A few days after Julie Fulcher’s mother died, she had a dream that her mother visited her.
“She met me in an airport space,” says Fulcher. “It wasn’t a literal airport, but it gave the feeling of this big, abandoned airport.”
As her mother went on her journey between life and death, Fulcher was fully aware of the airport as a metaphor representing a place of limbo. And when she was asked by the University of Richmond to stage Branden Jacobs-Jenkins’ play “Everybody,” she knew what she wanted the set to be.
“It takes place in that in-between space, that void between life and death, that moment when you are approached by death,” explains Fulcher of the show, which opens Thursday at the Modlin Center for the Arts. “It’s an allegory, so lots of symbolism, satire and irony done in a very earnest way.”
“Everybody” is a modern day adaptation of the 15th century morality play “Everyman.” In the medieval version, the title character is a stand-in for mankind who learns that when we die and are placed before god, all that matters are a person’s good deeds.
Jacobs-Jenkins’ script focuses more on death’s randomness and the universality of the human condition. After the character Everybody protests their own death, they are allowed to bring a friend along for company. Soon, Everybody learns that no one he spent time with during life will accompany him.
Onstage during the show, some of the actors will take part in a lottery to find out which part they will play for that performance. Among other actors, the show will feature Catherine Shaffner, Dorothy Holland and Zakiyyah Jackson.

Holland, who plays Death in the show, says “Everybody” is “raucously funny.”
“It’s not dark at all. In fact, it’s the opposite: it’s light. It’s an experience that’s hard to put into words,” Holland says. “This is a death that you would be very happy to spend 90 minutes with.”
Holland says that she’s delighted to portray death personified, and that this version is as “if death were just a worker in an office.”
“I’m old enough to be asked by Julie if I would play Death, so I thought absolutely I would take on this role,” Holland says. “I’m getting much more and more familiar with death, both concepts and actuality, with every passing year and day.”

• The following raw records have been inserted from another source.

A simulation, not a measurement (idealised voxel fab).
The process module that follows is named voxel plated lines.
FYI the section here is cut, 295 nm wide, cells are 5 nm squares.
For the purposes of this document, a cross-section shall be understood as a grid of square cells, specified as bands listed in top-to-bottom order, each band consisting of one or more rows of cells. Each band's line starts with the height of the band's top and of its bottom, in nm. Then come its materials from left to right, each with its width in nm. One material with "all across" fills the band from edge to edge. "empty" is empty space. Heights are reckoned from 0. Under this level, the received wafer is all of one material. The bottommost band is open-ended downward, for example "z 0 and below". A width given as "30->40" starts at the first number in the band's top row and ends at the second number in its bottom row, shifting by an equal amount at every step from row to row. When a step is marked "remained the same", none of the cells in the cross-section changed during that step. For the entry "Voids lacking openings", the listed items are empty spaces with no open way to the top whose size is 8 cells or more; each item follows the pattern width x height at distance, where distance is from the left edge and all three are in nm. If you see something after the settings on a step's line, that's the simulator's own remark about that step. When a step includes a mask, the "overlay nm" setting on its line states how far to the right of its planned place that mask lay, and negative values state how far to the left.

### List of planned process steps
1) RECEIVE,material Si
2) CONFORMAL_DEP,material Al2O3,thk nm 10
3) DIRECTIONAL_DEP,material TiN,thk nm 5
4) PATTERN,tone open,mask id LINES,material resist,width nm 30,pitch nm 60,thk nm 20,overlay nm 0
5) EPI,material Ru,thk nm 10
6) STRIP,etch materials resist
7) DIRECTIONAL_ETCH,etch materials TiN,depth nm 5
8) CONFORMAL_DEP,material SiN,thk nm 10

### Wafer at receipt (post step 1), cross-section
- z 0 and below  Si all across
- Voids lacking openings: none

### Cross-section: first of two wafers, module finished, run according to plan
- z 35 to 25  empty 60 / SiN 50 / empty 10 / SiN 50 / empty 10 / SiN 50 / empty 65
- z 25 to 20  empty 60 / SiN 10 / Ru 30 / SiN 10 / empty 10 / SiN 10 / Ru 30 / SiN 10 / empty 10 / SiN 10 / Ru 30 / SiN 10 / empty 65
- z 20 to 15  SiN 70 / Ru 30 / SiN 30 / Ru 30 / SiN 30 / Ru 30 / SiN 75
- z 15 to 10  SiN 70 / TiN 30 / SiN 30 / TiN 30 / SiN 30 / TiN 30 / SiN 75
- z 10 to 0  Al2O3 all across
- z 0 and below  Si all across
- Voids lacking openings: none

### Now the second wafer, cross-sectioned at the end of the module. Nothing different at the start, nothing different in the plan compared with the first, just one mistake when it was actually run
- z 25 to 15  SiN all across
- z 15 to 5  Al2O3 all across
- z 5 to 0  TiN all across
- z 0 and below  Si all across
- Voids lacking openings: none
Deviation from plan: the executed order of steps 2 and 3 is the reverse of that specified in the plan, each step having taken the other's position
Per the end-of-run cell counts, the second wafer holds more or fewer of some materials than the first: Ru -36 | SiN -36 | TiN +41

Holland lauds Jacobs-Jenkins’ script.
“Branden Jacobs-Jenkins is a fabulous wordsmith, but he’s also an idea maker. He’s conceptual. His plays are so smart,” Holland says. The play “looks at death with such a fun, loving, insightful view and approach. It will surprise you. It’s unusual, fun storytelling. You’ll have a fabulous theater experience.”
Jacobs-Jenkins is one of the premiere playwrights of our time; both “Everybody” and his play “Gloria,” which concerns a workplace shooting, were Pulitzer finalists. In 2016, he was named a MacArthur Fellow, and he won the 2014 Obie Award for Best New American Play for his plays “Appropriate” and “An Octoroon.” He previously gave a talk at the University of Richmond in 2019.
Set designer Emmy Weldon says she was a “little bit terrified” when she first read the script for “Everybody.”
“It is all about questioning our existence and exploring these existential questions,” Weldon says. “This text asks so much of us, questions we don’t have the answers to.”
For the set, Weldon says she began looking at common architecture in airports as well as sacred geometry and patterns in nature, such as the golden ratio.
“I feel like I was able to hit right in the middle of complexity and simplicity,” Weldon says. “It is big, there is some grandeur there, but it’s also clean and simple.”
Given its existential nature, Davis says “Everybody” is a show that everyone can relate to.
“It’s funny, it’s quirky, it’s poignant and it will make you think,” Davis says. “Inevitably, [death] is going to happen for all of us, and no matter what walk of life of where we’re coming from or what we’re struggling with, we will all have this experience.”